I won't go into great detail on the NuRAD here (probably another post and video in near future), so here is the run down on the recording I made this morning:
Sitting on the deck of this cabin, I am looking at an incredible view of the Tennessee River Gorge, known as the "Grand Canyon of Tennessee." While drinking a cup of coffee early yesterday morning waiting on my family to wake up, I decided to break out the mini synth rig I brought with me. I also sampled some birdsong using the Koala Sampler app on my iPhone. I wrote a short sequence in the key of F Major on the SE-02, and played around with the sound design and effects a little.
This morning I started the recording and improvised with the sequence. I am controlling my Behringer Neutron with the NuRAD, and using the really cool harmonizer function in the beta firmware I got from Johan recently - and, as an example of how the NuRAD project is a living, evolving thing, I got another email from Johan with beta firmware with improvements on the harmonizer just this morning while I was uploading this video!
More detailed note on the sequence can be found in the description of the video linked below.
I hope you enjoy the video - I surely enjoyed creating it.
I recorded a very short video in four parts and managed to accomplish the following:
Today's project is a continuation of the last theme: using my new H6 recorder to multi track saxophone quartets. I arranged one of my original compositions, Old Bricks, for saxophone quartet, and I recorded a rough take today. I originally planned to use this as my test case for figuring out the video/audio sync for a four-way split screen video, but I found a couple errors in the arrangement I want to fix before I tackle that. I also think I may need to do a "proof of concept" with something very short and simple (like four bars) before I try to tackle something like a whole tune.
Here is my rough take of Old Bricks arranged for saxophone quartet.
Brandon Dorris, soprano saxophone
Brandon Dorris, alto saxophone
Brandon Dorris, tenor saxophone
Brandon Dorris, baritone saxophone
Brandon Dorris, composer/arranger
Brandon Dorris, recording engineer
Brandon Dorris, dorky blog author
Hopefully I'll have the first test (successful?) of the four-way video to post very soon!
My best friend, Dave Williams II, gave me the most amazing gift: a Zoom H6 audio recorder! Now I have no excuse for poor audio quality in my videos, other than not having a clue how to use the thing...
...so project No. 1: make a simple saxophone quartet arrangement of Lennon/
McCartney's And I Love Her and track all the parts into the H6. Done! Here is the recording:
To be clear, that took me four hours to record the two-minute arrangement.
Upcoming: adapting two or three of my compositions to saxophone quartet and recording those. Also another Beatles tune, probably.
Big upcoming: learning to make 2/3/4/100 video split screens of my arrangements. I downloaded Shotcut today. First I have to figure out the video, then syncing the audio to the video.
Those items should keep me busy for a little while!

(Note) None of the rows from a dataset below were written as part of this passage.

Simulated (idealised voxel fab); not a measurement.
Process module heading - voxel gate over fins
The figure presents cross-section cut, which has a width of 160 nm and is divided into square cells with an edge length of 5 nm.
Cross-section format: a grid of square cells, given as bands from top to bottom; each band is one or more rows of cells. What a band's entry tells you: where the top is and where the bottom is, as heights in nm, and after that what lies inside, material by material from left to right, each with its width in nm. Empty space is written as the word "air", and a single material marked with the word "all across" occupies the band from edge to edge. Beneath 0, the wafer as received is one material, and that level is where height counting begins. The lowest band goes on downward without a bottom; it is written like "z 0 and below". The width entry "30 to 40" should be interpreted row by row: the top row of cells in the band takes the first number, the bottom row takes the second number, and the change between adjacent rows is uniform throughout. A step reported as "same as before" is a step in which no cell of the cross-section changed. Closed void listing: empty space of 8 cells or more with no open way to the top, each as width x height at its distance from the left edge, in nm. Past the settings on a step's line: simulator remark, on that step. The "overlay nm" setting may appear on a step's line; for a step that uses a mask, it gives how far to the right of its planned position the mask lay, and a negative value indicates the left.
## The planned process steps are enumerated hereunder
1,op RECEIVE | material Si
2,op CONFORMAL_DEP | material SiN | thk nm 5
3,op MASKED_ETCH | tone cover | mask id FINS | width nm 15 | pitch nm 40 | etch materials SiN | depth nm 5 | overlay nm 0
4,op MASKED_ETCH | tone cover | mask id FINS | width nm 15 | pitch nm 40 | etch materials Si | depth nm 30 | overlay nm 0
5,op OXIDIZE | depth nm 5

Ah, the big, terrifying elephant in the room. Let me dispel the first myth: THE MINOR BLUES SCALE IS NOT THE BEST CHOICE FOR A MAJOR BLUES PROGRESSION (or any progression, really). Many band directors teach this for several reasons: some know it is a good way to give students a simple approach that can help build confidence, some want to have a simple approach so they can spend a smaller amount of time on the subject and get back to preparing for marching contest, and some simply don't know better and they are doing their best.
I'm here to help, and I believe my approach is superior. Also, I am an expert. Listen up (I'm very modest, and a stable genius).
The Major Blues Scale
Whaaat!? What is this thing?
I'm so glad you asked. The major blues scale is based on the dominant chord, which is also the fundamental building block of the blues progression. Let's take D7, the first chord (for alto) of the solo changes for Williemakeit Blues.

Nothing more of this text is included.